As a freshly minted red-hot commodity both at home and abroad, Eastwood quickly parlayed his new-found bankability into a handful of macho and muscular studio pictures like the fish-out-of-water cop thriller Coogan’s Bluff and the bloated WWII action-adventure Where Eagles Dare. But like a Broadway-trained thespian who periodically returns to the stage to keep his or her instincts honed, Eastwood would keep circling back to the genre that had first forged his mythology in a crucible of six-shooters and squinting glances, the Western.

Photo credit: Moviestore/Shutterstock
Photo credit: Moviestore/Shutterstock

Eastwood proceeded to crank out a bunch of lean, economical Westerns—Hang ‘Em High, Two Mules for Sister Sara, The Beguiled—and was encouraged by his frequent director and most formidable mentor Don Siegel to try his hand behind the camera. And in 1971, he finally got his shot with the paranoia-drenched Fatal Attraction prototype Play Misty for Me. It was a hit. It turned out that Eastwood was a natural born director, albeit a different breed of one. In an era when New Hollywood movie-brat auteurs grasped for Art, Eastwood seemed to unconsciously position himself as their antithesis. He was mellow on the set, never asked for more than one or two takes, and made a habit of coming in both under-schedule and under-budget on his films—although he probably would have preferred to call them “movies” rather than “films”.

Which brings us to 1973’s High Plains Drifter, a movie that’s so frequently overlooked and uncharacteristically strange and surreal that it sticks out like a sore, red-painted thumb in the long sweep of Eastwood’s filmography. As stridently revisionist as any Western of the Vietnam era, High Plains Drifter is really only a Western on paper. I mean, there’s horses and saloons and tumbleweeds. But more than anything, it’s a ghost story (if you choose to see it that way…and I do) in frontier drag. It’s also a film that deserves to be seen by anyone who has a sweet tooth for the genre or thinks they have a bead on Eastwood as a filmmaker. It may also be the closest that he ever came to making an experimental, out-there movie.
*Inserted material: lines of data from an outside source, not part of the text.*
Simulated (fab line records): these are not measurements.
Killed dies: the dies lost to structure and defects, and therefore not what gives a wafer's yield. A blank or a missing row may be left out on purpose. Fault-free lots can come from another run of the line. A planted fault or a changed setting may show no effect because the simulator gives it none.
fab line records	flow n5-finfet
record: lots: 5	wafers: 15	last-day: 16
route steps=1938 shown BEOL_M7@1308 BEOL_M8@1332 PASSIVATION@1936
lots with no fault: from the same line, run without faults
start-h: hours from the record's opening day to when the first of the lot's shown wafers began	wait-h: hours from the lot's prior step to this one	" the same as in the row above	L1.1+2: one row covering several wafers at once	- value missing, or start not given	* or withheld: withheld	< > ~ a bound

High Plains Drifter was released in theaters on this day in 1973. And two decades before Eastwood would win Best Picture and Best Director Oscars for his return to the genre with the twilight apologia Unforgiven, he still hadn’t begun to grapple with the regrets and ramifications of shoot-first-ask-questions-later Old West violence. It wasn’t a hell of a thing killing a man yet. And High Plains Drifter is wall to wall with killing (not to mention some pretty un-P.C. rape and sadism). Not for nothing did it earn a controversial ‘X’ rating in the U.K. when it opened there.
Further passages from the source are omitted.